The LCA problem revisited [pdf]
37 points by remywang 7 days ago | 7 comments
  • remywang 7 days ago |
    Spoiler alert: there is at least one typo in the slides.

    A preprint of the paper is available here: https://web.archive.org/web/20250708141740/https://www.ics.u...

  • htiek a day ago |
    The range minimum query problem (RMQ) used to solve LCA is a really fun one. I spend two lectures on it in my advanced data structures course. The approach covered in the slides linked here is perhaps the best-known way to solve LCA via RMQ, but I personally prefer one developed by Fischer and Heun in 2006. Check the first two lectures of my course (https://web.stanford.edu/class/archive/cs/cs166/cs166.1256/) for details.
    • emil-lp a day ago |
      Range minimum query? Isn't that just prefix sum and a queue?
      • barishnamazov a day ago |
        You are probably confusing it with a sliding window problem. RMQ [0] is about finding the minimum value in given arbitrary subarray.
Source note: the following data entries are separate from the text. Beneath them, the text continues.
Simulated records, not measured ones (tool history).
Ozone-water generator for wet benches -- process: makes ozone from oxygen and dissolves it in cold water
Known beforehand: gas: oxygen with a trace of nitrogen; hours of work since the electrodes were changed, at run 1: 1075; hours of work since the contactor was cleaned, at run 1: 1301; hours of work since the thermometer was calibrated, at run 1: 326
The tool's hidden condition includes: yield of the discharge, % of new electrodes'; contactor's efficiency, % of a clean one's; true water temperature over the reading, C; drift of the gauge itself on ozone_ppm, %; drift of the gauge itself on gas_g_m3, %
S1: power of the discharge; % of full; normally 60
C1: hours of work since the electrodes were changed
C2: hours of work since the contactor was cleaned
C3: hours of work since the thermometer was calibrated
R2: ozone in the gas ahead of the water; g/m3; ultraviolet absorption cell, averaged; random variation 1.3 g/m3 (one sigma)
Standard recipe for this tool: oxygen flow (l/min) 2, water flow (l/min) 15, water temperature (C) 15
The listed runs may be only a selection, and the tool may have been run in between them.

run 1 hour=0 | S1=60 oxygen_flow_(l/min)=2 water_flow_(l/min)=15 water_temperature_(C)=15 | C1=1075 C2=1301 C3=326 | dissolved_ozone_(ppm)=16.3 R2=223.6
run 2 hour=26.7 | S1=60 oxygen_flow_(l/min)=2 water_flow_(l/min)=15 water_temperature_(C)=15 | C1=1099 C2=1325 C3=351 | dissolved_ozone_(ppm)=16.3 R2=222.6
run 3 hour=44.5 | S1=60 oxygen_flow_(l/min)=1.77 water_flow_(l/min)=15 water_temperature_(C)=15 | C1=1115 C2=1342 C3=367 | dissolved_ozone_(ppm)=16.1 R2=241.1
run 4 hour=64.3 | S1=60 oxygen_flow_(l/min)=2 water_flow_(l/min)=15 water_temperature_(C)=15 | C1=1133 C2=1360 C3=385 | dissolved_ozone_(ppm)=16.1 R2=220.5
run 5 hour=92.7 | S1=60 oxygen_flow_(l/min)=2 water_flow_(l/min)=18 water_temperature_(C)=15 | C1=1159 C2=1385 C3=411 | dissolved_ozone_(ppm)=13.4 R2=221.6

        [0] https://en.wikipedia.org/wiki/Range_minimum_query

        • emil-lp a day ago |
          You are right! That's interesting!
    • remywang a day ago |
      Thanks a lot for the wonderful slides, I used them to learn suffix arrays!
  • jihadjihad a day ago |
    OT, but as a kid I remember being perpetually confused whenever "least common multiple" or "least common denominator" came up in math class. I always parsed them as "least common", so "rarest", which of course didn't make any sense.

    Maybe the takeaway is that I was born to be a programmer, and this was my fifth grade version of the old joke where the programmer's wife asks him to "get a gallon of milk, and if they have eggs, get a dozen."